Paramount Skydance is poised to acquire Warner Bros. Discovery in its entirety after a whirlwind afternoon in which Netflix dropped out of the hunt despite having reached an agreement in December to acquire most of WBD.
Netflix on Thursday afternoon formally declined to increase its offer for Warner Bros. Discovery after the WBD’s declared Paramount Skydance’s latest bid a “superior proposal” to the agreement it already had in hand with Netflix.
The swift decision by Netflix to walk away will certainly come as a shock to the industry because the streamer had four business days, or until Wednesday, March 4 at 11:59 p.m. ET, to come up with a new proposal to salvage its WBD deal. Adding to this surprise is the fact Netflix co-CEO Ted Sarandos was in Washington, D.C. earlier Thursday in an effort to lobby Trump administration officials on the deal, which Netflix had a merger agreement in place for, amid Paramount’s new $31 per share offer.
“The transaction we negotiated would have created shareholder value with a clear path to regulatory approval,” Netflix co-CEOs Ted Sarandos and Greg Peters said in a joint statement issued Thursday, less than two hours after Warner Bros. Discovery revealed its board’s new decision. “However, we’ve always been disciplined, and at the price required to match Paramount Skydance’s latest offer, the deal is no longer financially attractive, so we are declining to match the Paramount Skydance bid. Warner Bros. is a world-class organization, and we want to thank David Zaslav, Gunnar Wiedenfels, Bruce Campbell, Brad Singer and the WBD Board for running a fair and rigorous process. We believe we would have been strong stewards of Warner Bros.’ iconic brands, and that our deal would have strengthened the entertainment industry and preserved and created more production jobs in the U.S. But this transaction was always a ‘nice to have’ at the right price, not a ‘must have’ at any price.”
The statement continued: “Netflix’s business is healthy, strong and growing organically, powered by our slate and best-in-class streaming service. This year, we’ll invest approximately $20 billion in quality films and series and will expand our entertaining offering. Consistent with our capital allocation policy, we’ll also resume our share repurchase program. We will continue to do what we’ve done for more than 20 years as a public company: delight our members, profitably grow our business, and drive long-term shareholder value.”
The now-dead Netflix deal, which included buying Warner Bros. and HBO Max, was valued at nearly $83 billion. Paramount’s latest bid, submitted Feb. 24, was an approximately $111 billion bid for the entirety of WBD, including its linear cable channels.
In a statement, WBD CEO David Zaslav tried to put a positive spin on the extraordinary turn of events, citing Netflix co-CEOs Sarandos and Greg Peters and chief financial officer Spencer Neumann.
“Netflix is a great company and throughout this process Ted, Greg, Spence and everyone there have been extraordinary partners to us. We wish them well in the future,” Zaslav said. “Once our Board votes to adopt the Paramount merger agreement, it will create tremendous value for our shareholders. We are excited about the potential of a combined Paramount Skydance and Warner Bros. Discovery and can’t wait to get started working together telling the stories that move the world.”

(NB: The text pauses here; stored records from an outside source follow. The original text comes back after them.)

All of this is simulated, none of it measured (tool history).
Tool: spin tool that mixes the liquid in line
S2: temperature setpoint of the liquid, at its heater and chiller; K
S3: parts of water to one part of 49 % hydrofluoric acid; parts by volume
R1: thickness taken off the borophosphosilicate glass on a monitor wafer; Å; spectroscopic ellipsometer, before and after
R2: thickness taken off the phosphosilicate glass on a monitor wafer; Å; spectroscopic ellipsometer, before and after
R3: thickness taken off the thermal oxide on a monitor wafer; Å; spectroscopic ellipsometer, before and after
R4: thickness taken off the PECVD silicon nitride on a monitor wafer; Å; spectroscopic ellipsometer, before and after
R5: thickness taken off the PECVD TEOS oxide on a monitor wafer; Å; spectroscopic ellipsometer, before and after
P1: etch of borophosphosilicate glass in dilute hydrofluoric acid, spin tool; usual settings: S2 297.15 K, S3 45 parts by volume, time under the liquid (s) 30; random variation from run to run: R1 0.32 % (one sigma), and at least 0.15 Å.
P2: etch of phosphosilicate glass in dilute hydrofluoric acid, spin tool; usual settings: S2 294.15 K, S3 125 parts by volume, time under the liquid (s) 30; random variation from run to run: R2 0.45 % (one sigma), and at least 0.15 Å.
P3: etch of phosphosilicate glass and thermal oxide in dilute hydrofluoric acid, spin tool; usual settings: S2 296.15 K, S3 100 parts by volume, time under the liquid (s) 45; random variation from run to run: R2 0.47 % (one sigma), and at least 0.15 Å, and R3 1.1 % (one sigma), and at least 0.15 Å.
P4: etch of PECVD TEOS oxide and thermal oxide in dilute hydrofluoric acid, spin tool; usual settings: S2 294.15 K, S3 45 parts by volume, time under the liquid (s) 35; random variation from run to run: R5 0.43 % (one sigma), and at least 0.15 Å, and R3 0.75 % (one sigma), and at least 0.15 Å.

Samuel A. Di Piazza, Jr., Chair of the Warner Bros. Discovery Board of Directors added, “I am extremely proud of the rigorous process this Board has run over the past five and a half months that has led us to the cusp of combining these two storied companies and the excitement it will bring to audiences for many years to come.”
Among the parts of Paramount’s new bid that the Warner Bros. Discovery board says it found more favorable to Netflix’s offer were the increased purchase price to $31 a share in cash; increasing the regulatory breakup fee to $7 billion in the event the transaction does not close due to regulatory matters; Paramount reaffirming it will pay the $2.8 billion termination fee which WBD would be required to pay to Netflix to terminate the existing Netflix merger agreement.
Hollywood insiders were left reeling by the swift about-face in Netflix’s plan to become even more deeply ingrained in the traditional film and TV business. Now, the reality that one of Hollywood’s foundational studios, the mighty Warner Bros., and the pioneering brand of pay-TV, HBO, are about to be absorbed by another legacy studio is sinking in. Given the significant overlap of operations in film and TV production and programming, the industry is bracing for another big round of job losses.
There are many unknowns about how Warner Bros. Discovery will operate under Paramount’s ownership. Paramount’s triumph in the bidding process almost means that WBD will no longer spinoff its linear cable channels into a separate company that would have been called Discovery Global. It was WBD’s plan to spinoff the cable channels that ignited the auction process around the studio last fall. WBD’s intention to shed its linear channels was the factor that spurred Netflix to get serious about buying Warner Bros. and HBO.
Now, WBD’s significant collection of cablers — including CNN, TNT, TBS, Cartoon Network, Discovery Channel, Animal Planet, Food Network and HGTV — will presumably be folded into the existing Paramount linear channels group headed by George Cheeks, who also oversees CBS.